That people from around the world are being drawn to places that practice common prayer is encouraging, but this movement needs to be looked at with caution ["Learning the Ancient Rhythms of Prayer," Jan. 8].

Common prayer without the Holy Spirit could lead to praying by rote. If we do this, the life that comes with praying in the Spirit will be missing.

God gave his people fresh manna every morning when they were in the desert. His mercies are new every morning. His Word is alive, sharper than any double-edged sword.

This freshness is what should come forth in daily prayer.

Life and energy are given to our days, and when we pray in the Spirit we are giving our Lord's words back to him.
Mary V. Nelson
St. Louis, Missouri

Why was it that Arthur Paul Boers's genuine attempt to convince us of the importance of this new discipline of prayer could only be made at the expense of criticizing—albeit mildly—the evangelical practice of devotions?

I understand that for many, choosing the daily office tradition helps to reestablish or even discover an enjoyable communion with God, so I can only rejoice.

If I read the Bible correctly, however, there doesn't seem to be anything wrong with praying "prayers that are ad-hoc and self-directed, made up along the way, according to the mood, and not paying attention to the Christian year."

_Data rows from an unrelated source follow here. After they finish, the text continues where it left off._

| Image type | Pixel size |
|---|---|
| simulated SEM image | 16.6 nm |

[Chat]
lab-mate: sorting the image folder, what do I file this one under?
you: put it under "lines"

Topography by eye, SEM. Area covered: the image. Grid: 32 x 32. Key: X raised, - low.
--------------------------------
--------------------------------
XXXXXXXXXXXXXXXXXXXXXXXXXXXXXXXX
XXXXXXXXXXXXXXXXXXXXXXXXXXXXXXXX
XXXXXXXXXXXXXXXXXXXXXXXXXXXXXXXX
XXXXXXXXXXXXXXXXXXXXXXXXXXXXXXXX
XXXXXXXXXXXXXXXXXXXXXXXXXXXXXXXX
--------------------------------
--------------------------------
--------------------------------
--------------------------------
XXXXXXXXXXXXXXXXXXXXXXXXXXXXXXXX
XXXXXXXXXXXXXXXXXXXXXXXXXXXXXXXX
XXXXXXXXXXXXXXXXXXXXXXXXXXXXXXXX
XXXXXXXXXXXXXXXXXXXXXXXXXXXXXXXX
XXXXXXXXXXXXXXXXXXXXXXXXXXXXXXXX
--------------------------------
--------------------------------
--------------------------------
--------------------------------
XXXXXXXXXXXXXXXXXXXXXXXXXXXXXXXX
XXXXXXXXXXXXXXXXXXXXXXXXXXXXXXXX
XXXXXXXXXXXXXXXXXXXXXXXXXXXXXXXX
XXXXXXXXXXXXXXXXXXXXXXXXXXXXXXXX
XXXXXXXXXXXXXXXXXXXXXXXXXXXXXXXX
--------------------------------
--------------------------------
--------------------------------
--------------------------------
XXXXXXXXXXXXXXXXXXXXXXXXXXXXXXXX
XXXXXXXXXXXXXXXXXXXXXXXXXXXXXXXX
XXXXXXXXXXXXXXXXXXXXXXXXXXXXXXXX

In fact, for Jesus and the early Christians, praying often was instantaneous or motivated by immediate circumstances.
Aurelian Botica
Cincinnati, Ohio

I read with interest and delight your cover story and sidebars on evangelicals' growing interest in the daily office and other related liturgical traditions.

I am a United Methodist pastor and small-church consultant who's always found the daily office to be a central resource for prayer and scriptural meditation. No other resource that I know of so naturally and easily combines prayer (both personal and communal) with Scripture.

Yet the current evangelical interest in the daily office is not a new phenomenon. Despite its liberal Protestant reputation in the last century, the Methodist movement was birthed by John Wesley's wedding evangelical pietism with Anglo-Catholic sacramental theology and liturgical practice.
Randy Beeler
Chriesman, Liberty, and Milano United Methodist Churches
Caldwell, Texas


Though many people are obviously enthusiastic about praying a liturgy, for years it was liturgy that kept me from God. When I finally realized that I could relate to God without liturgy, that was a profound spiritual breakthrough.
Pete Unseth
Duncanville, Texas


I am a Roman Catholic and have been praying the Liturgy of the Hours (the office) for many years. Its beauty and its grounding in daily prayer is a blessing; I cannot imagine my life without it.
Mark Plaiss
LaPorte, Indiana


Hip-Hopping Away

Bobby hill's remark in "Hip-Hop Kingdom Come" [Jan. 8] that "We often confuse the content and the wineskins … We should be conservative fundamentalists when it comes to content and liberals when it comes to containers" assumes that it is possible to separate the container from the content. Neil Postman's brilliant book Amusing Ourselves to Death argues persuasively that it is not.

Ironically, Jesus' wineskin metaphor suggests the same thing. Jesus' point was precisely that wine and wineskins have to match. The medium often, if not always, is the message. How we say something is an intrinsic part of what we say.